PhD Course: the politics of Net Zero and carbon removal

Updated: Aug 19, 2022

In mid-June, I had the pleasure of attending a PhD course on the politics of Net Zero and carbon removal in Copenhagen. The course attracted PhD students from diverse institutions in Scandinavia and across the UK, and our knowledgeable teachers included Jens Friis Lund from Copenhagen University, Wim Carton from Lund University, Nils Markusson from the University of Lancaster, Inge-Merete Hougaard from Lund University and Copenhagen University, Kate Dooley from the University of Melbourne and Camilla Moreno from Humboldt University.


Bridging insights from the fields of science and technology studies, political ecology and political economy, and with 20 students in attendance, the course provided an intimate setting through which to engage with and debate conceptual tools for the critical study of climate science and policy. Nils demonstrated the parallels between the construction of new climate models and targets on the one hand and promises for technological solutions to fix climate change on the other. Kate showcased the importance of scrutinizing the problematic assumptions built into climate models that form the basis of climate science and, in turn, the basis for climate policy. Camilla argued that the problem of climate change had been epistemically reduced to a problem of carbon counting and accounting, requiring all to become versed in this epistemic framing (what she terms 'carbonese'), with the effect of producing new coloniality by marginalizing other views and practices that seek to engage with and address climate change. Wim presented insights from political economy, arguing that 'net zero' constitutes a discursive fix which serves to delay the devaluation of carbon-intensive fixed capital (e.g. rigs, pipelines, refineries, etc.). Inge presented her work on tracing the emergence of the imaginary of carbon dioxide removal within Danish climate policy, illustrating the argumentative socio-cultural tools on which Danish policy-makers draw to construct a vision for Danish carbon capture and storage. Finally, Jens spoke of the effects of international and national climate targets on the local people populating the places where grand plans are materialized, evincing how such plans often lead to the dispossession of local people from their lands and associated livelihoods.
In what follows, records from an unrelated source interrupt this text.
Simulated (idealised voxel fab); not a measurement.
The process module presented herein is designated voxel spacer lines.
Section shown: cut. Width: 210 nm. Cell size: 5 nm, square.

In addition to these lectures, the course included an excursion in which we journeyed to the southeast of the city for a guided tour of the Amager Resource Centre (Arc), Copenhagen's main waste management centre. Waste from households in Copenhagen is transported to this facility, where it is burned and, in turn, produces heat and power for the city's residents.


Caption: Participants of the Net Zero course walking up to the Arc waste management facility. Photo Credit: Inge-Meret Hougaard.


To "keep the public onboard" with the construction of a waste management facility in the centre of the city, it is also fitted with a number of recreational activities, including the famous Copenhill ski slope, running and hiking tracks and a vertiginous climbing wall ascending along a segment of the facility's outer wall. By coupling waste management and leisure, the Arc's operators seek to forge a vision and practice of "hedonistic sustainability" in which a waste management centre isn't "just good for the environment, it's good for life."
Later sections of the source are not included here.